Why having a search information model?
Things are actually going according to plan. Automatic indexing is up and running, and search is working, so now it’s time for a search information model. A search information model is kind of the information architecture of a search solution. The difference is that a good search engine revolves around the user more than a web page structure. You mold your information architecture to best fit your user, even if this doesn’t match the underlying architecture fully. The search information model will be the basis of the user experience, web design and front end code. A good reason a search solution has to revolve around the user, is that a user types in his/her words. If you ever see a search log, you’ll notice you’re looking at a users intention.
Here’s the search information model so far. One example where the search information model doesn’t match the information architecthure is the user category. I don’t have any documents matching users, but I’ll agregate and consolidate so it will be one in the search solution. A user will then possibly consist of the following elements:
- Email address
- Phone number
- gravatar photo/icon
- User names/IDs for:
This will, in adition to a regular search, give me a per user search. I can search, find a user, click on that user and instead of going to a document that doesn’t exist, I can get a special search page for this person. I’ll be able to do something similar for “Events”, where I can show all results near (in time) a calendar or position event. All data is gathered by IFTTT IF-recipes and stored in spreadsheets in Google Drive. At the beginning of the project, I made a lot if IFTTT-recipes. Just by looking at the spreadsheets it was easy to figure out which sources were useful and which were not. A task manager called Remember the Milk seemd like a nice source to index, but looking at the data gathered, I understood it would only add noice. Nothing there triggered any re-finding nerve, which this search is all about: Indexing stuff, or actions/reactions, that I want to find back to and revisit at a later time. SMS’es also looked like a nice source for indexing, but when looking at the SMS’es stored, it was just to creepy to add to a search index. Also some sources are not that good because of limitations in IFTTT. One example is Facebook status message. It doesn’t have an item ID. That means I can’t link back to the actual message. But Facebook links and replies are okay.
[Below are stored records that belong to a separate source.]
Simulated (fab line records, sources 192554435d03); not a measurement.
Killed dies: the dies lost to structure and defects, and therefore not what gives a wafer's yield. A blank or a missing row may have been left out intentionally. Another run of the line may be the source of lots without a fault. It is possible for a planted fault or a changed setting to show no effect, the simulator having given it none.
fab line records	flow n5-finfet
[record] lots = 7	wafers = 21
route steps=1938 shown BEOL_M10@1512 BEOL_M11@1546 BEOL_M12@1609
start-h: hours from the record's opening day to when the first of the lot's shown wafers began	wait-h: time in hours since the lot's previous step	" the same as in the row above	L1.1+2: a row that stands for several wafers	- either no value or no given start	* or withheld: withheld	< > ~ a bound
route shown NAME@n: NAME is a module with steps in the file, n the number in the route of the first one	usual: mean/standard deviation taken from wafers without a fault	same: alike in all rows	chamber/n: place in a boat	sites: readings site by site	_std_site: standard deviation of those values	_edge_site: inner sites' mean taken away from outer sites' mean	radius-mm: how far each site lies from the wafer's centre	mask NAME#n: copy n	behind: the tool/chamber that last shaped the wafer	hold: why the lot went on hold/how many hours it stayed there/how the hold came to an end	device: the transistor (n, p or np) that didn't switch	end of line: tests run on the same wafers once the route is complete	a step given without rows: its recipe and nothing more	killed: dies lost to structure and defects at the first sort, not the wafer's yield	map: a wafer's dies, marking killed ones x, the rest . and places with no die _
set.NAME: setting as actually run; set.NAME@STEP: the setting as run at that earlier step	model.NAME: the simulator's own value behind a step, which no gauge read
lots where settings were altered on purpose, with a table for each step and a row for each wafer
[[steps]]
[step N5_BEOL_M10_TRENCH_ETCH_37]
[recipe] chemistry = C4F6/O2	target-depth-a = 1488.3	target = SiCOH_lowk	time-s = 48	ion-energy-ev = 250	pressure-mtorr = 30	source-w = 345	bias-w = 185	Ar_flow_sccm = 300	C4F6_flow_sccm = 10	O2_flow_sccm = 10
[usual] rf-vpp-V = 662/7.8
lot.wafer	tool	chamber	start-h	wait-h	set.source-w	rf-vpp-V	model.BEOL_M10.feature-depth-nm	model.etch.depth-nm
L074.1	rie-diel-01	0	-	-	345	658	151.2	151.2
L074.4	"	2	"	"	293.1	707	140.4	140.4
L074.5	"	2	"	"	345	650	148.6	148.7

Document preview and search engines
Ok search solutions have document previews. You need a preview since a lot of the documents are not web formats. These previews are either images of a front page, or an HTML template faking the document layout. Either way, it’s not very interactive. It’s a display of what you might see if you take the time to click on the document and wait for it to open. Not so with Personal Search. The idea is to have a regular search result column in center, and actual content to the left. If I click/hover on an interesting tweet search result, I’ll get the full discussion thread to the left with all the interaction of Twitter to continue the discussion. All this with a message ID and an developer API.
What’s now and what’s next?
Automated indexing is working, and so is searching. I get a lot of duplicates, so will switch from using Norch-indexer to Search-index’ si.add function to get a more fine graind control when indexing documents. Anyhow, that’s fairly straight forward.
Search is working. Not looking pretty, and missing a lot of functional stuff. But working facets and all, and that’s great! It’s running of a Raspberry Pi 2 with Raspbian (Debian Wheezy) and it’s lightning fast. The first Raspberry Pi B was fast enough to handle search queries and deliver search results, but it’s a little underpowered for the indexing task. That leaves me with what’s next. First off, I’m going to make some quick interaction designs and create a static HTML prototype. The prototype will be a fork of the Norch-bootstrap repository and become Personal Search to quickly start creating a better frontend. In between there will be more code added to the document processing tool: IFTT-Norch-tools.
Last time, it was only an idea. Now search and facets are working nicely. More to come =)